Tropical storm Pabuk edges closer to southern Thailand

A strengthening tropical storm is edging closer to southern Thailand, prompting thousands of people to seek shelter inland, suspending ferry services and closing a major airport.

Tropical storm Pabuk is forecast to make landfall on Friday evening in Nakhon Si Thammarat and bring torrential downpours and strong winds to more than a dozen other provinces in the south, home to one of the world’s biggest natural rubber plantations and several islands popular with domestic and foreign tourists.

In Nakhon Si Thammarat, the airport was closed and authorities made rounds on Friday morning urging people to leave before roads are blocked, while in the Gulf of Thailand the winds accompanying the potentially damaging storm churned up high waves and gusts.

“The strong winds are forecast with waves up to three to five meters high in the Gulf and two to three meters high in the Andaman Sea. All ships (should) keep ashore,” the Thai Meteorological Department said in a statement early on Friday, adding that the storm had maximum winds of 80 kilometres per hour.

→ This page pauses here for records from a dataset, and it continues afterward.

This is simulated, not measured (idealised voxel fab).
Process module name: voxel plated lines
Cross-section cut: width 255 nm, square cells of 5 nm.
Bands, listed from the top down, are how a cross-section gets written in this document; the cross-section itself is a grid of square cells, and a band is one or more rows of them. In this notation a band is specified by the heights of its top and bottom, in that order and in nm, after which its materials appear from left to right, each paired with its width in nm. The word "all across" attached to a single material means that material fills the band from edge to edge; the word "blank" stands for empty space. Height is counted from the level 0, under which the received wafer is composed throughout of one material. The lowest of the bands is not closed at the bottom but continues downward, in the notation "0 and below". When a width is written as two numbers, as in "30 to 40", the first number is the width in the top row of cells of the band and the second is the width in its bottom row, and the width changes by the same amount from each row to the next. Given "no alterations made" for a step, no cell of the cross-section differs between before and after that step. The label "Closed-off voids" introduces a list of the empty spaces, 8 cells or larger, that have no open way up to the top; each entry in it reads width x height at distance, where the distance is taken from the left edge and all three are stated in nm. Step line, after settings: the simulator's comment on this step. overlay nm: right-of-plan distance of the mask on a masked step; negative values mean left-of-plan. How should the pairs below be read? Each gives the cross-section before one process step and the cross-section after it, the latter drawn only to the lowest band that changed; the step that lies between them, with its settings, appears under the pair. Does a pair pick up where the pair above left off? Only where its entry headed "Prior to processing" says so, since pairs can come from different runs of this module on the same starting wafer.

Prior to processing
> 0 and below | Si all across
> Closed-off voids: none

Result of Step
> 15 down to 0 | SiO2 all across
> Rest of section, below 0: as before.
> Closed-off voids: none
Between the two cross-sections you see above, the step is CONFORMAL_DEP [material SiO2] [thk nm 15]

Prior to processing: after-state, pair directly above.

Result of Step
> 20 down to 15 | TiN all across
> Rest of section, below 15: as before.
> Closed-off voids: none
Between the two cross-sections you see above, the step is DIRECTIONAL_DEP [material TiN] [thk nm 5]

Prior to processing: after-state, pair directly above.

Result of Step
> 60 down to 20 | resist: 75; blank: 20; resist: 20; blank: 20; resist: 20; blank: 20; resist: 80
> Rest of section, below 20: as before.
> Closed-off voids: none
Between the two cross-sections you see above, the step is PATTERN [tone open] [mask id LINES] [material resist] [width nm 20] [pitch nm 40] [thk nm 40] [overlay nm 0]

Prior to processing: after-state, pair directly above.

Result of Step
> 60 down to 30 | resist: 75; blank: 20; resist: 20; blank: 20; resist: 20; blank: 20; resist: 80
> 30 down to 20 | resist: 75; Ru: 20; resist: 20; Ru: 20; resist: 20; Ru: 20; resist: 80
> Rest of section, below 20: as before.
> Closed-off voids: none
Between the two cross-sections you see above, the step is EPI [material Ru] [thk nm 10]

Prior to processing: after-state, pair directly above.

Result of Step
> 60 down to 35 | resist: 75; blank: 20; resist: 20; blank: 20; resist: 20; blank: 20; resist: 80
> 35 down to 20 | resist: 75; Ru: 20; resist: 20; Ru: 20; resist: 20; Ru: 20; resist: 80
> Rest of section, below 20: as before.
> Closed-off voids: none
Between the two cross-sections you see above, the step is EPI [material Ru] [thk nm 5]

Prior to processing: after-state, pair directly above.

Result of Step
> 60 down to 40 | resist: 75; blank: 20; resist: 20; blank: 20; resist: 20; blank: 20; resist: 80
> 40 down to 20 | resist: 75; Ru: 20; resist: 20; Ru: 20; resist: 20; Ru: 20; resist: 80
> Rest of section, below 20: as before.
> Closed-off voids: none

Lamai beach, Koh Samui [Florence Looi/Al Jazeera]

Officials expect the conditions to persist into Saturday.

Al Jazeera’s Florence Looi, reporting from the island of Koh Samui on Friday noon, said the effects of the incoming storm could be seen and felt in the holiday destination, where all flights and ferry services had been suspended.

“The waves are much more powerful than normal, they are reaching up to three metres and are coming much further inland,” she added.

Over the past few days, 6,176 people have been evacuated to shelters from Nakhon Si Thammarat as well as the provinces of Pattani, Songkhla and Yala, the Department of Disaster Prevention and Mitigation has said.

An evacuation centre in Nakhon Si Thammarat province [Sumeth Panpetch/The Associated Press]

‘Unusual storm’

Looi said Pabuk has been described as “unusual” because it is “taking place outside of the monsoon season for this part of the world”, noting that the last time something like this happened in Thailand was three decades ago.

Waves crash along an oil rig in the Gulf of Thailand [Facebook/Loong Keng Jai Dee via Reuters]

“The good news is that forecasters say they do not anticipate the tropical storm to strengthen to a typhoon, but we are still expecting to see sustained rainfall possibly and very likely into Saturday, which means there is still a threat of flooding, landslides and mudslides in the southern provinces,” Looi added.

Photos posted on social media showed dark sky, very heavy rains and violent sea waves.

National energy company PTT Exploration and Production Pcl said it had suspended operations at Bongkot and Erawan, two of the country’s biggest gas fields in the Gulf of Thailand.

Looi said that more than 2,000 workers on offshore rigs have been evacuated as a precautionary measure.

“In some of the southern provinces, officials have also given the order to start releasing water from reservoirs to decrease the potential from flash floods,” she added.